Thousands of Shiite militiamen and Kurdish fighters have been massing
for days for an operation to break the siege, alongside the Iraqi
army, which was left in disarray by the lightning offensive the
jihadists launched in second city Mosul in early June.
Washington launched air strikes in support of Kurdish forces in
northern Iraq on August 8.
But it has so far been reluctant to expand its operations amid
Pentagon warnings that military intervention alongside Baghdad
government forces risks further alienating Sunni Arabs without more
strenuous efforts by the Shiite-led administration to engage the
disenchanted minority community.
Shiite militia and Kurdish forces closed on the besieged enclave on
Sunday, reaching within five kilometres (three miles) of the forces
inside it, militia commander Mohammed Mahdi al-Bayati said.
A roadside bomb south of the town killed four militiamen, officers said.
Australian, British, French and US aircraft dropped relief supplies to
the thousands of civilians trapped in the enclave.
"At the request of the government of Iraq, the United States military
today airdropped humanitarian aid to the town of Amerli," said
Pentagon spokesman Rear Admiral John Kirby.
"The United States Air Force delivered this aid alongside aircraft
from Australia, France and the United Kingdom, who also dropped much
needed supplies."
The aid drops came alongside "coordinated air strikes against nearby
ISIL terrorists in order to support this humanitarian assistance
operation," he added.
He was referring to the jihadist forces who called themselves the
Islamic State in Iraq and the Levant (ISIL) before dropping the
geographic reference when they declared a pan-Islamic caliphate after
their sweeping advance in June.
"The operations will be limited in their scope and duration as
necessary to address this emerging humanitarian crisis and protect the
civilians trapped in Amerli," Kirby said.

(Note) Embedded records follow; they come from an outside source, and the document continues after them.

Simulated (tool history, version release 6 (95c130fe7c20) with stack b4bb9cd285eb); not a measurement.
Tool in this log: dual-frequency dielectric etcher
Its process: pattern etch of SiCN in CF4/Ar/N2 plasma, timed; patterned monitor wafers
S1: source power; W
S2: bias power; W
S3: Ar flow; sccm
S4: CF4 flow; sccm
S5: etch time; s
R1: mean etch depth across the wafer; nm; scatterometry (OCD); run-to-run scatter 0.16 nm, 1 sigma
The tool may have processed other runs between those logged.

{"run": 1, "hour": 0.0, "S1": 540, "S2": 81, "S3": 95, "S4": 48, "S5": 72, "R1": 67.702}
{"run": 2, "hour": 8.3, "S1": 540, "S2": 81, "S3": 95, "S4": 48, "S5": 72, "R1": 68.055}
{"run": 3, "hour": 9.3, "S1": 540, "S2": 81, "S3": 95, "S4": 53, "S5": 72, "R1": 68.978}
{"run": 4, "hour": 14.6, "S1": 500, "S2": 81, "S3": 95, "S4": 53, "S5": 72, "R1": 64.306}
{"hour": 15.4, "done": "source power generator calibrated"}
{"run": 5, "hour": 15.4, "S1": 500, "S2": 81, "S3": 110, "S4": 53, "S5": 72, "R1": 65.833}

US Central Command said the US supplies dropped included around 47,775
litres (10,500 gallons) of drinking water and 7,000 pre-packaged
meals.
Three US air strikes destroyed "three ISIL Humvees, one ISIL armed
vehicle, one ISIL checkpoint and one ISIL tank near Amerli".
"The US military will continue to assess the effectiveness of these
operations and work with the Department of State, the US Agency for
International Development, as well as international partners including
the government of Iraq, the United Nations, and non-government
organisations to provide humanitarian assistance in Iraq as needed,"
Kirby said.
The US military also launched fresh air strikes Saturday on IS forces
near Iraq's largest dam, north of the militant-held northern city of
Mosul, the Pentagon said.
Kurdish forces retook the dam after briefly losing it to the jihadists
earlier this month, securing the source of much of the power and
irrigation water for the region around Iraq's second city.
The jihadist Islamic State and its allies control swathes of both
northern and western Iraq and neighbouring northeastern Syria where
their rule has witnessed a spate of atrocities that have shocked the
world.
Washington has thus far ruled out any cooperation with the Damascus
regime against the jihadists but has attempted to enlist the support
longtime foe Tehran, a key backer of Syrian President Bashar al-Assad.
Writing in the New York Times, US Secretary of State John Kerry urged
"a united response led by the United States and the broadest possible
coalition of nations" to combat IS.
Kerry said he and Defence Secretary Chuck Hagel would meet European
counterparts on the sidelines of an upcoming NATO summit to enlist
assistance, and then travel to the Middle East to build support "among
the countries that are most directly threatened".
US President Barack Obama has acknowledged that Washington has no
strategy yet to tackle IS, which has declared an Islamic "caliphate"
in the territory under its control in Iraq and Syria.